The rules for estate planning malpractice vary widely across the country, as different jurisdictions have struggled with how much “privity” is enough for an “intended” beneficiary of an estate plan to sue the estate planning attorney.
A case from the South Carolina Supreme Court, Fabian_v_Lindsay (S.C. 2014), adopts the expansive view on privity and liability for estate planning malpractice. The case analyzes the various possible theories of liability and privity, and gives a good history of the law.
California’s Lucas Case
Modern estate planning malpractice jurisprudence starts with the California case of Lucas v. Hamm, 364 P.2d 685 (Cal. 1961). Lucas allows recovery against the estate planning lawyer in both tort and as a third party intended beneficiary to a contract. The oft-cited quote from Lucas sets forth the basis for liability:
one of the main purposes which the transaction between defendant and the testator intended to accomplish was to provide for the transfer of property to plaintiffs; the damage to plaintiffs in the event of invalidity of the bequest was clearly foreseeable; it became certain, upon the death of the testator without change of the will, that plaintiffs would have received the intended benefits but for the asserted negligence of defendant; and if persons such as plaintiffs are not permitted to recover for the loss resulting from negligence of the draftsman, no one would be able to do so, and the policy of prevent[ing] future harm would be impaired.
The Lucas Court then weighs whether the need to impose liability is outweighed by the undue burden on the profession in imposing liability, and finds that it is not, thereby allowing liability of the estate planning attorney to the intended beneficiaries of the estate. This test is sometimes known as the “Balancing of Factors” test.
Florida – Iowa Rule
In an attempt to limit the liability of estate planning attorneys for malpractice, some courts, starting with Florida and Iowa, adopted a much narrower view of liability and privity. Liability can only be established when the testator’s intent is expressed in the will, and that intent, as expressed in the will, is frustrated as a result of the drafting attorney’s malpractice.
An attorney preparing a will has a duty not only to the testator-client, but also to the testator’s intended beneficiaries, who may maintain a legal malpractice action against the attorney on theories of either tort (negligence) or contract (third-party beneficiaries). However, liability to the testamentary beneficiary can arise only if, due to the attorney’s professional negligence, the testamentary intent, as expressed in the will, is frustrated, and the beneficiary’s legacy is lost or diminished as a direct result of that negligence. DeMaris v. Asti, 426 So.2d 1153 (Fla. Dist. Ct. App. 1983).

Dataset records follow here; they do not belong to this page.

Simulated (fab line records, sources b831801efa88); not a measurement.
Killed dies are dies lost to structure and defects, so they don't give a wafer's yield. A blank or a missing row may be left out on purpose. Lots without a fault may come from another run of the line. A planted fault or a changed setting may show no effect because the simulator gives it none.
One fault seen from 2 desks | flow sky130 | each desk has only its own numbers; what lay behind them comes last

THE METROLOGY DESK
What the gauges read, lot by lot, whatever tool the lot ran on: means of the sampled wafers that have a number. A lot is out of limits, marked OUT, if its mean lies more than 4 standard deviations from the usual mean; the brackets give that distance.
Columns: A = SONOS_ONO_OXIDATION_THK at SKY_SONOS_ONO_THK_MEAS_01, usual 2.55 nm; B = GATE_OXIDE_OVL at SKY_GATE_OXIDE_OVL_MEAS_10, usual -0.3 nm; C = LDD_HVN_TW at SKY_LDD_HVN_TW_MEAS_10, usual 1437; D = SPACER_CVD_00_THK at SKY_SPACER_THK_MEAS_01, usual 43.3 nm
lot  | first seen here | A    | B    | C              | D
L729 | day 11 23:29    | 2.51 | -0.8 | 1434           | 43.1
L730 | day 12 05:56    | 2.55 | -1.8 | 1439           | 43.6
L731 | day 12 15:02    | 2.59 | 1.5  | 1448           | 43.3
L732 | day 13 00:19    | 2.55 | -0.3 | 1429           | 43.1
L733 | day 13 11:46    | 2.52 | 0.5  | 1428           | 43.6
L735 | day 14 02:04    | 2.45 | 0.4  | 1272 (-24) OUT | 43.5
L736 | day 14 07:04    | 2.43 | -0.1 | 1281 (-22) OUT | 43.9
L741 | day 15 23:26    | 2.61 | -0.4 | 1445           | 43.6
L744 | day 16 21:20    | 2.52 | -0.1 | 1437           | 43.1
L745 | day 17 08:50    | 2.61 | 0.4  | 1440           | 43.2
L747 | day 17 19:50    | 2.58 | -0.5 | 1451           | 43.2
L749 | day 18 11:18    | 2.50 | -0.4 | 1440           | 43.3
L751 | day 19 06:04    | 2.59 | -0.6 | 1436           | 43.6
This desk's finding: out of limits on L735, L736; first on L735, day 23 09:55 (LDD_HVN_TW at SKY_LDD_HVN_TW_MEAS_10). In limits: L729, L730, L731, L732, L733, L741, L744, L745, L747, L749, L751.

This rule eliminates a common drafting error – that of the missing children. A testator tells the drafting attorney to leave the estate to his three children, but the drafting attorney, carelessly, only names two of the children in the will. The testator client does not read the will and signs it. The omitted child has no cause of action against the drafting attorney under the Florida-Iowa will, because the omitted child is not an intended beneficiary of the will that was actually signed, even though he was an intended beneficiary in the mind of the testator.
South Carolina Adopts Lucas Rule
The South Carolina Supreme Court adopts the broader, Lucas rule, for imposing liability, without necessarily being limited to what is set forth in the executed documents, as follows:
Recognizing a cause of action is not a radical departure from the existing law of legal malpractice that requires a lawyer-client relationship, which is equated with privity and standing. Where a client hires an attorney to carry out his intent for estate planning and to provide for his beneficiaries, there is an attorney-client relationship that forms the basis for the attorney’s duty to carry out the client’s intent.
This intent in estate planning is directly and inescapably for the benefit of the third-party beneficiaries. Thus, imposing an avenue for recourse in the beneficiary, where the client is deceased, is effectively enforcing the client’s intent, and the third party is in privity with the attorney. It is the breach of the attorney’s duty to the client that is the actionable conduct in these cases.
In these circumstances, retaining strict privity in a legal malpractice action for negligence committed in preparing will or estate documents would serve to improperly immunize this particular subset of attorneys from liability for their professional negligence. Joining the majority of states that have recognized causes of action is the just result. This does not impose an undue burden on estate planning attorneys as it merely puts them in the same position as most other legal professionals by making them responsible for their professional negligence to the same extent as attorneys practicing in other areas.
As applied to the specific facts of the dispute before it, the lower court dismissed the malpractice action brought by a beneficiary of a trust, because South Carolina law recognized no duty in the absence of an attorney-client relationship. The trial court held that the attorney was immune from liability under any theory for the alleged drafting error in the trust. The alleged malpractice served to effectively disinherit the plaintiff in the case because of the way in which a formula clause in the trust was drafted. The case is now remanded, with the plaintiff having an opportunity to attempt to establish the malpractice against the drafting attorney.